From 
                                an investor's point of view, Mexico has made tremendous 
                                economic and political strides in recent years. 
                                Economic growth has surged, in part because Mexico 
                                has benefited from its membership in the North 
                                American Free Trade Agreement. Mexico's crippling 
                                debt load of the 1980s and early 1990s has been 
                                reduced substantially. Employment is at an all 
                                time high with unemployment at only a 3.1% level 
                                in September. Inflation has been contained at 
                                approximately 4.9% year-on-year. Education levels 
                                are slowly improving. And President Fox was elected 
                                in the freest vote in Mexico’s modern history. 
                                
                                
                                As a consequence of this improvement, Mexico’s 
                                interest rate spreads have narrowed throughout 
                                2002, unlike several other Latin American sovereign 
                                credits. Furthermore, the credit rating agencies 
                                rate Mexico at investment grade levels (Baa2 with 
                                “Moody’s” and “BBB-“ 
                                with Standard & Poor’s). As of December 
                                2002, only Chile is higher rated in the entire 
                                Latin American region. As its credit fundamentals 
                                have improved, Mexico has become an investor darling, 
                                and has issued well-received debt throughout this 
                                past years. We expect the sovereign, Pemex, Telmex, 
                                Cemex and other Mexican issuers to return to the 
                                marketplace in 2003.
                                
                                Of course, there are problems along the way. Mexico's 
                                economic future, more than ever before, is intimately 
                                tied to the United States. As the US economy slows 
                                at year-end, so has Mexico's and earlier growth 
                                economists' forecasts for the year have been recently 
                                reduced from 1.7% to 1.2% GDP growth. This deceleration, 
                                not surprisingly, is directly related to a decline 
                                in export-oriented industrial production. Ironically, 
                                one of the consequences of the improvements in 
                                recent years is that Mexico is now having trouble 
                                competing with certain lower wage economies. Most 
                                notably, there have been several media stories 
                                recently noting how Mexican industry and jobs 
                                in selected low-tech industries are leaving for 
                                lower wage China. We think this is a natural development 
                                in a rapidly modernizing economy, however, Mexican 
                                industry will have to adapt to worker demands 
                                for higher wages and improved benefits, but there 
                                will be an economic cost to this as lower wage 
                                countries continue to compete effectively.

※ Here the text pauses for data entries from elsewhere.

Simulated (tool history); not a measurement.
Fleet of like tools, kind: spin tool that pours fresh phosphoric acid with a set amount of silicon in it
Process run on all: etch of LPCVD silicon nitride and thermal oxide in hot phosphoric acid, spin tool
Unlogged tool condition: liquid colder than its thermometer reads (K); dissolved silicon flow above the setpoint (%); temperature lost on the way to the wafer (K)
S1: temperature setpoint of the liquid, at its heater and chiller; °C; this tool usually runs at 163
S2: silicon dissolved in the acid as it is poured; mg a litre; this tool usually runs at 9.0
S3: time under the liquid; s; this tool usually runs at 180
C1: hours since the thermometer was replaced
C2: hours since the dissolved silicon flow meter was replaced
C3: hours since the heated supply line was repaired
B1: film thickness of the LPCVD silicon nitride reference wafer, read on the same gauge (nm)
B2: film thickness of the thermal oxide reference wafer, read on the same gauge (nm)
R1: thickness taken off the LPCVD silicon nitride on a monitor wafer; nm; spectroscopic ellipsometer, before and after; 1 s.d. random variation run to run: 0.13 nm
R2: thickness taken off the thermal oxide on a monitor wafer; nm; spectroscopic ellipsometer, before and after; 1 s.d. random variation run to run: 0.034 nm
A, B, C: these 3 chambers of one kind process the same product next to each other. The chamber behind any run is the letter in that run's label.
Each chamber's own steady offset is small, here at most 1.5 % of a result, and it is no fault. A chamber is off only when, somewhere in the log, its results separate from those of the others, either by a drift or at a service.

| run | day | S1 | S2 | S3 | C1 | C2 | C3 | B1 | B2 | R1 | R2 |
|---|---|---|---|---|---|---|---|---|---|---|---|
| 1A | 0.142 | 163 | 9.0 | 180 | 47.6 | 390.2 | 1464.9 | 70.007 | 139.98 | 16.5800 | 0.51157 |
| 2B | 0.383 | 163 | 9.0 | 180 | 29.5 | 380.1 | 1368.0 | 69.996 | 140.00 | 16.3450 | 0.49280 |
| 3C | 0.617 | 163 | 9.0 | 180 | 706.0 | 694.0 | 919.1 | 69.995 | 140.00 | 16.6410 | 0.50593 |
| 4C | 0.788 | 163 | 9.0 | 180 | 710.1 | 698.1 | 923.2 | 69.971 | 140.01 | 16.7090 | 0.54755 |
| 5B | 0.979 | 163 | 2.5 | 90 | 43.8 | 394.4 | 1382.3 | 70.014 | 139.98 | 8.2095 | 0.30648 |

                                
                                It is also worth noting that the structural reform 
                                agenda of the Fox Administration is hindered by 
                                a tense relationship between the executive branch 
                                and the PRI, the main opposition party. Structural 
                                reforms in the areas of electricity, labor and 
                                education are needed to improve competitiveness 
                                and to promote economic growth.
                                
                                In the next month, investors should pay attention 
                                to the political wrangling associated with the 
                                next federal Budget. We think that the Budget, 
                                when it is finally passed by year-end, will include 
                                fiscally prudent provisions. Although President 
                                Fox’s administration is assuming a 3.0 % 
                                growth rate in Mexico in 2003, it is also proposing 
                                a modest 1.9 % real increase in expenditures. 
                                Overall revenues are expected to outpace expenditures 
                                slightly. Also, projected oil revenues, which 
                                are critical to the Mexican economy, are based 
                                on a $17.00 per barrel price for the Mexican oil 
                                basket. This is almost $5 below the estimated 
                                average for 2002. Currently, the Mexican oil mix 
                                is hovering near the $20 level. Unless prices 
                                collapse, which is unlikely given the uncertainty 
                                surrounding a potential war in Iraq, it is difficult 
                                to imagine the average oil price in 2003 will 
                                be substantially below the budget assumption.
                                
                                Furthermore, we think the 2003 Budget will include 
                                a provision whereby the deficit target will be 
                                increased to 0.65% from 0.5%. This slight increase 
                                should not be alarming to investors. Away from 
                                the budget, investors will also be focused on 
                                electricity reform negotiations. If these discussions 
                                go well in the next few months, it will send a 
                                very positive sign to the financial community.
                                
                                In short, we expect that Mexico will continue 
                                to grow at a steady pace while maintaining fiscally 
                                prudent policies. President Fox will have to expend 
                                political capital to pass much needed structural 
                                reforms, but we think he will be able to do so. 
                                The 2003 Budget assumptions are conservative and 
                                achievable. At a time of economic and political 
                                uncertainty in much of Latin America, Mexico stands 
                                out as a positive model.